# What and How Much Should I Feed My Puppy?



## dylan.smith (Mar 23, 2014)

I recently adopted a 5 month old GSD (His name is Koda), and I'm really just wondering what kind of puppy chow I should be feeding him and in what amounts. I don't want him to eat cheap stuff, but I know I can't afford to regularly feed him the really high end stuff either. Anybody have any opinions on some good dietary regulations for Koda? I want him to grow up as strong and healthy as he can be.


----------



## Mary Beth (Apr 17, 2010)

This article rates puppy food: Best 5-Star Dry Puppy Foods For how much to feed, start with the amounts listed on the package and see how Koda does.


----------



## Shade (Feb 20, 2012)

Have you looked at Fromm, Orijin, Acana, Wellness, etc?

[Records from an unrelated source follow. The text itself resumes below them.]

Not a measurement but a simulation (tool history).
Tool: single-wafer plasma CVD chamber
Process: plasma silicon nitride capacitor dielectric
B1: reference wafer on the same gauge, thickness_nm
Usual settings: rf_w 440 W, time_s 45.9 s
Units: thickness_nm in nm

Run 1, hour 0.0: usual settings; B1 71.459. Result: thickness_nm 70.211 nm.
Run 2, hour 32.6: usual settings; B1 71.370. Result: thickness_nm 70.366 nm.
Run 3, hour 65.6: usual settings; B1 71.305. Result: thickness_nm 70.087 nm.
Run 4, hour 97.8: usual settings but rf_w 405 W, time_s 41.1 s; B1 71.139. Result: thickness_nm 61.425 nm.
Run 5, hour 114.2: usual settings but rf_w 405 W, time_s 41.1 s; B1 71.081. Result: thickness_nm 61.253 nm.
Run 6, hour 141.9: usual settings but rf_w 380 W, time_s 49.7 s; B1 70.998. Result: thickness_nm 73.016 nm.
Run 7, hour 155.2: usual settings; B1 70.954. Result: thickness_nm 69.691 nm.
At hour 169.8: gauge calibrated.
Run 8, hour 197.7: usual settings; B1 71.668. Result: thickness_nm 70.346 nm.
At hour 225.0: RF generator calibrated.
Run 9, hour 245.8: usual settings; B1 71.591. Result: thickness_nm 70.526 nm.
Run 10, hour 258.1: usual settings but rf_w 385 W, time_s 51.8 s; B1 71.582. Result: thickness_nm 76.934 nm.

A good quality kibble is worth the price, they will eat less of it and be healthier. If you can find a good supplier then look at buying RAW in bulk and you can save a ton of money that way 

A cheaper but still decent kibble is Kirkland sold by Costco


----------



## MaggieRoseLee (Aug 17, 2001)

I've been having alot of luck with Taste of the Wild (the Bison mix) with my dogs. I'm thinking around your dogs age my pup was eating 3 to 4 cups (a day), but when they are adults they only eat 2 c (approx) a day. That first year when they are growing is $$$ 

Did you read thru this yet ---> http://www.germanshepherds.com/foru...975-most-highly-recommended-puppy-food-s.html


----------



## dylan.smith (Mar 23, 2014)

Thank you all for the choices, I'll be sure to check out those sites and see if anyone around has them!


----------



## dylan.smith (Mar 23, 2014)

So I went to a really good pet food store and I ended up getting this after talking to the associates. They had Acana, Fromm, Orijin, Earthborn and a lot of others, but they were very pricey. They recommended this. Anyone know anything about it?


----------



## Mary Beth (Apr 17, 2010)

From the package photo, it has no corn, no wheat, no soy - so that is good. The brown rice and chicken is also good. That's great you found a good kibble that is within your budget.


----------



## Fate_GSD (Oct 9, 2014)

Welcome, Dylan. I am from Louisville KY!

I have a 7 month old GSD female and I have always fed Orijen. I switched from Large Breed Puppy to Six Fish as she was experiencing loose stool. The change has been a success from that standpoint as her stool is much more solid.


----------